7.3 Stock Appreciation Rights.
(a) Grant of Stock Appreciation Rights. The Committee may grant Stock Appreciation Rights either alone, or in conjunction with Stock Options, either at the time of grant or by amendment thereafter. Each Award of Stock Appreciation Rights granted under the Plan shall comply with the terms and conditions set forth herein, and with such other terms and conditions, including, but not limited to, restrictions upon the Award of Stock Appreciation Rights or the Common Stock issuable upon exercise thereof, as the Committee, in its discretion, shall establish. An Award of Stock Appreciation Rights shall entitle the Participant (or any person entitled to act under the provisions of paragraph (d) below) to exercise such Award and surrender unexercised the Option, if any, to which the Stock Appreciation Right is attached (or any portion of such Option) to the Company and to receive from the Company in exchange thereof, without payment to the Company, that number of shares of Common Stock having an aggregate value equal to (or, in the discretion of the Committee, less than) the excess of the fair market value of one share at the time of such exercise, over the exercise price (or Option Price, as the case may be), times the number of shares subject to the Award or the Option, or portion thereof, which is so exercised or surrendered, as the case may be. The Committee shall be entitled in its discretion to elect to settle the obligation arising out of the exercise of a Stock Appreciation Right by the payment of cash or property, or other forms of payment, or any combination thereof, as determined by the Committee, equal to the aggregate value of the Common Stock it would otherwise be obligated to deliver. Any such election by the Committee shall be made as soon as practicable after the receipt by the Committee of written notice of the exercise of the Stock Appreciation Right.

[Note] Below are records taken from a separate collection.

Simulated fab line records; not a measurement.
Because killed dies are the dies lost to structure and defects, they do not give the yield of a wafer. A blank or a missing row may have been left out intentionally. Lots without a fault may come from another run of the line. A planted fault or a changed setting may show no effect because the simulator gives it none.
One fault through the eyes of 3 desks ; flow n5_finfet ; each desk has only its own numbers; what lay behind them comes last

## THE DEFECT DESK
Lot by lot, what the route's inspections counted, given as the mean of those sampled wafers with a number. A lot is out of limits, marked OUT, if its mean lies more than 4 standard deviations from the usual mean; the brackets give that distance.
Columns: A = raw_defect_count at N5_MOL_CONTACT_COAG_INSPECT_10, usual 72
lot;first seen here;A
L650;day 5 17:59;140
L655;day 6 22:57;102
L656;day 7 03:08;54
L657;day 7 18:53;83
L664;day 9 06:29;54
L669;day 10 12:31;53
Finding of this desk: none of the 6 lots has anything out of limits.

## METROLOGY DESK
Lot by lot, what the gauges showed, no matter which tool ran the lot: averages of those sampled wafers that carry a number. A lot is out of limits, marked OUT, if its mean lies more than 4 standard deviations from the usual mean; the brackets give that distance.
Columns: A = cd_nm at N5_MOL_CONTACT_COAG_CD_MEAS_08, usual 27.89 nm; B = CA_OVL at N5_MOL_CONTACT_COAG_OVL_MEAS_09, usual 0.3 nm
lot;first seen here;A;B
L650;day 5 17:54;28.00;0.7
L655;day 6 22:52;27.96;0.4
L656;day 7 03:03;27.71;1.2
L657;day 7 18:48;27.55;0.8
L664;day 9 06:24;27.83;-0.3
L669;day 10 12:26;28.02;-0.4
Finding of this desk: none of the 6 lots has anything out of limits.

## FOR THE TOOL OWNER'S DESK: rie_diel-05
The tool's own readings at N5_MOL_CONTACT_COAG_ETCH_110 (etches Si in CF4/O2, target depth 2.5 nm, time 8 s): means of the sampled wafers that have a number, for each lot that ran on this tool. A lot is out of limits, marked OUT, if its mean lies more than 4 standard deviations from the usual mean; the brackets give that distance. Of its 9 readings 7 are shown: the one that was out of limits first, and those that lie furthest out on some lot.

(b) Price. The Stock Appreciation Right shall be granted with a hurdle price in an amount determined by the Committee, but not less than 100% of the Market Value of Common Stock on the Grant Date.
(c) Number of Shares. The Committee shall determine the number of shares of Common Stock to be subject to each Award of Stock Appreciation Rights. The number of shares of Common Stock subject to an outstanding Award of Stock Appreciation Rights may be reduced on a share-for-share or other appropriate basis, as determined by the Committee, to the extent that Common Stock under such Award of Stock Appreciation Rights are used to calculate the cash, Common Stock, or property, or other forms of payment, or any combination thereof, received pursuant to exercise of an Option attached to such Award of Stock Appreciation Rights, or to the extent that any other Award granted in conjunction with such Award of Stock Appreciation Rights is paid.
(d) Transferability. Except as otherwise provided in this subsection (d), Stock Appreciation Rights shall not be transferable, and no Stock Appreciation Right or interest therein may be sold, transferred, pledged, assigned, or otherwise alienated or hypothecated, other than by will or by the laws of descent and distribution. All of a Participants rights in any Stock Appreciation Right may be exercised during the life of the Participant only by the Participant or the Participants legal representative. However, the Committee may, at or after the grant of a Stock Appreciation Right, provide that such Stock Appreciation Right may be transferred by the recipient to a family member; provided, however, that any such transfer is without payment of any consideration whatsoever and that no transfer of a Stock Appreciation Right shall be valid unless first approved by the Committee, acting in its sole discretion. For this purpose, family member means any child, stepchild, grandchild, parent, stepparent, spouse, former spouse, sibling, niece, nephew, mother-in-law, father-in-law, son-in-law, daughter-in-law, brother-in-law, or sister-in-law, including adoptive relationships, any person sharing the employees household (other than a tenant or employee), a trust in which the foregoing persons have more than fifty (50) percent of the beneficial interests, a foundation in which the foregoing persons (or the Participant) control the management of assets, and any other entity in which these persons (or the Participant) own more than fifty (50) percent of the voting interests.
(e) Exercisability. No Award of Stock Appreciation Rights may be exercised on or after the tenth anniversary of the Grant Date. Any Award of Stock Appreciation Rights may be exercised only as set forth herein or at such time or times and in such installments as the Committee may establish.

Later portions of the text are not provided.